- Senate Approves Changing the New Hire Retirement System Default
- House Approves Bill Requiring Personal Information Disclosure
- House Approves Changes to Stop Arm Camera Law
- Legislature Adjourns for the Year
Senate Approves Changing the New Hire Retirement System Default
On Wednesday, the Senate passed House Bill 5021 which would amend the Public School Employees Retirement Act to set the default retirement plan to Tier 1, the pension hybrid plan. A new hire to a school district is required to choose a retirement plan within 75 days of their hire date. Currently, if the teacher has not selected a plan within that window, they default to a 401k, or the Tier 2 elective.
HB5021 was passed by a vote of 21-14. MASB supports the bill, and it now heads to the Governor for her consideration and approval.
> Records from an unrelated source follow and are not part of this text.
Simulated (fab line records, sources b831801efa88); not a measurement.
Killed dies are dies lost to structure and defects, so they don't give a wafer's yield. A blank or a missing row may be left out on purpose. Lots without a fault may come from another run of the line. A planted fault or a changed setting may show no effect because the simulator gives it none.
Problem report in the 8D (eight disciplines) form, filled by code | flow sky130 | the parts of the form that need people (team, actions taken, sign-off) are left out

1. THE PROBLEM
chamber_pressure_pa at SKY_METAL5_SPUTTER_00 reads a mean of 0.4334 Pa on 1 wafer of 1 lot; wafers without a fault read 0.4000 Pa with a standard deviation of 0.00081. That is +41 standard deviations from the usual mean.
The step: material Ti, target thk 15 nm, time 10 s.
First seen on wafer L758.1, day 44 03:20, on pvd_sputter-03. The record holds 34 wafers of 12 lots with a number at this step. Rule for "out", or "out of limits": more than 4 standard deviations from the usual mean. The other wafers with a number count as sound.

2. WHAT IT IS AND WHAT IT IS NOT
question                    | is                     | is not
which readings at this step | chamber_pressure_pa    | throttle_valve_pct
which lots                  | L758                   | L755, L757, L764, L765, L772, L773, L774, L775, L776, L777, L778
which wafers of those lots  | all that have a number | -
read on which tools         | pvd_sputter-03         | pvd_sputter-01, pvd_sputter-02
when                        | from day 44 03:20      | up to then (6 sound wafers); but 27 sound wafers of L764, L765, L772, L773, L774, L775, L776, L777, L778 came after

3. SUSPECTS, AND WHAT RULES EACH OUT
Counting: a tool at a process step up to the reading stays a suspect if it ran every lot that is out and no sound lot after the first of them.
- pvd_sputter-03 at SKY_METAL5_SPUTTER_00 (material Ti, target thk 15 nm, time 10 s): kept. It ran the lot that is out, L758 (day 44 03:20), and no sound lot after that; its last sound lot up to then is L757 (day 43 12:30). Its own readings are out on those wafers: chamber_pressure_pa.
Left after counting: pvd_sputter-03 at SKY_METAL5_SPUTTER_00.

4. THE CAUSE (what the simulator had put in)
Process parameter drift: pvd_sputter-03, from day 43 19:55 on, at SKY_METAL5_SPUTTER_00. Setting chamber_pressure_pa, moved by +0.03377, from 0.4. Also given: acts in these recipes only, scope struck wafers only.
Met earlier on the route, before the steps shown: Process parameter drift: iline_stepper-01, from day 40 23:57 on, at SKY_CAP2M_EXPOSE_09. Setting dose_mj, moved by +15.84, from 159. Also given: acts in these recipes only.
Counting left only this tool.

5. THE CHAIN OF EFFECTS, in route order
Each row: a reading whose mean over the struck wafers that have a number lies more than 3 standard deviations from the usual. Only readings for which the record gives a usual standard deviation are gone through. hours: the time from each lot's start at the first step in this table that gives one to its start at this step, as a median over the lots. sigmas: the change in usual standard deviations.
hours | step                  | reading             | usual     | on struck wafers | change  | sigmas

House Approves Bill Requiring Personal Information Disclosure
The House passed Senate Bill 169 on Thursday by a vote of 56-51. This bill requires a public employer to share the personal information of a new employee including personal email, address, phone, wages and other information with the union bargaining unit. MASB understands that unions representing these employees need to be able to know who they are, but we opposed the bill as an unwarranted invasion of privacy and had suggested instead to allow employees to sign off on sharing the information. Unfortunately, that change was not made.
SB169 now goes to the Governor for her consideration.
House Approves Changes to Stop Arm Camera Law
In 2021, the Pupil Transportation Act was amended to allow stop-arm camera systems on school buses. House Bills 4928-4930 amend the laws around this issue. The bills would increase fines and redirect potential revenue from tickets for passing a stopped school bus from libraries to schools. This fits the business model of one particular vendor, who then encourages the revenue from these fines to be used to pay for the camera system. This does not create consistent revenue to cover the costs of the equipment, nor should it be taken from our libraries.
MASB does not support the shift in fine allocation. Also, current law already allows a school to install and operate a stop-arm camera system or enter into a contract with a private vendor to do it. Therefore, these bills are unnecessary and may make changes that limit the available vendors.
The bills were passed by a vote of 81-26 and now go to the Senate.
Legislature Adjourns for the Year
As has been rumored for months, Thursday was the last day of session in both the House and Senate for 2023. A resolution was passed by both chambers establishing Tuesday, Nov 14 as Sine Die. This means no further work can be done this year and starts the 90-day clock on when bills that were not given immediate effect will become law.
One of the reasons the Legislature has adjourned so early is that two Democrat state representatives won their mayoral elections on Tuesday. Once they resign, which should be soon, the House will be at a 54-54 split. Under House rules adopted in January, the Democrats will retain control, however, to pass any legislation, they will need 55 votes.
The Legislature will officially return on January 10, but the House is not expected to meet much right away. Committee meetings and budget work can start, but until special elections are held to bring the House back to 110 members, we don't expect much floor action. The Senate may return to business as usual.